This is the Only Thing That Can Restrain Oil

Demand destruction is the only thing that can stop oil shooting higher after the U.S. and European allies unleashed additional curbs on Russia following its invasion of Ukraine, according to Goldman Sachs Group Inc.
The bank raised its one-month forecast for Brent crude to $115 a barrel, from $95, with significant upside risks on further escalation or longer disruption.
Western sanctions will tighten significantly after the announcement that some Russian banks will be banned from the SWIFT international payment system and that the country’s central bank reserves will be targeted, analysts including Damien Courvalin and Jeff Currie said in a note dated Feb. 27. While carve-outs still likely allow for energy and food trades, the hurdles created for payments should exacerbate the already visible commodity supply shock, they said.
“Commodity markets need to reflect not only these difficulties in paying for Russia’s exports but, with little left to sanction, the risk that Russian commodities eventually fall under Western restrictions,” the analysts said. That’s an outcome no longer being ruled out by the U.S., they added.

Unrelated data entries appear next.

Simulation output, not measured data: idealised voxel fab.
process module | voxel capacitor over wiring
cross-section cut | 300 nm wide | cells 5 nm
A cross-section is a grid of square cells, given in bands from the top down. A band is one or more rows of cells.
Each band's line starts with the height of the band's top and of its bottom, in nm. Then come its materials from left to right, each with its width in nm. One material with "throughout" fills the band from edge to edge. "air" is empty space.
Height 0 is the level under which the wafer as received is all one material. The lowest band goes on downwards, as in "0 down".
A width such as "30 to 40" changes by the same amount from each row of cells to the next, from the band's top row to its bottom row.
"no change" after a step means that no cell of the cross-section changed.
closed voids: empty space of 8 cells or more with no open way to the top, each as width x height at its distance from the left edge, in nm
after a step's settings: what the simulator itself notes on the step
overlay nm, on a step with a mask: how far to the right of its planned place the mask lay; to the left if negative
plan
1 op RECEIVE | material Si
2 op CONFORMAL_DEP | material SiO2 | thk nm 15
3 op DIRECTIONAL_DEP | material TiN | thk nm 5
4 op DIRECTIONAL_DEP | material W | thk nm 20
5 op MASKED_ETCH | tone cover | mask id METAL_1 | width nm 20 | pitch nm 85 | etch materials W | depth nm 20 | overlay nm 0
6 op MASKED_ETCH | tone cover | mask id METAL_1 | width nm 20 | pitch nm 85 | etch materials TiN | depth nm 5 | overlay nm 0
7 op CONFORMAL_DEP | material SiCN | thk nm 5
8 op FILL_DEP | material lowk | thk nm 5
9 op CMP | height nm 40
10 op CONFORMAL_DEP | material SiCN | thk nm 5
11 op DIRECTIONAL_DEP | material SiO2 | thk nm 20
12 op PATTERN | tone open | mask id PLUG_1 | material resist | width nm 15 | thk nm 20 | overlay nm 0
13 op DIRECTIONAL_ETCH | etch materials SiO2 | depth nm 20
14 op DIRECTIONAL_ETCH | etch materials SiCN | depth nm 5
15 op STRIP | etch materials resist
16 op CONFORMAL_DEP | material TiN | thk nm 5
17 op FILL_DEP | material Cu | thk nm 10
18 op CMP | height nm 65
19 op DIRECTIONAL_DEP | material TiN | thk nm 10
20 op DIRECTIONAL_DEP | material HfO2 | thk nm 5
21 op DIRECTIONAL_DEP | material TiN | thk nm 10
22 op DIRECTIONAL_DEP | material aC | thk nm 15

The short-term price upside for oil is $110 to $120 should 2 to 4 million barrels a day of demand destruction be required to compensate for a commensurate one-month loss of Russian exports, Goldman said. The price-induced shale supply response would no longer be a suitable rebalancing mechanism for such a potential large shock, with Russia exporting about 7.3 million barrels a day of seaborne crude oil and petroleum products, it said.
The only potential short-term supply response would need to come from the OPEC+ alliance, which is set to meet later this week, according to Goldman. A surge in output from Saudi Arabia and the United Arab Emirates, along with a lifting of U.S. sanctions on Iran may boost daily global supplies by 2 million barrels in the next few months, with an internationally coordinated reserves release helping to bridge the gap, it said. But that would come at the expense of a depletion of spare capacity, pushing prices higher, the analysts said.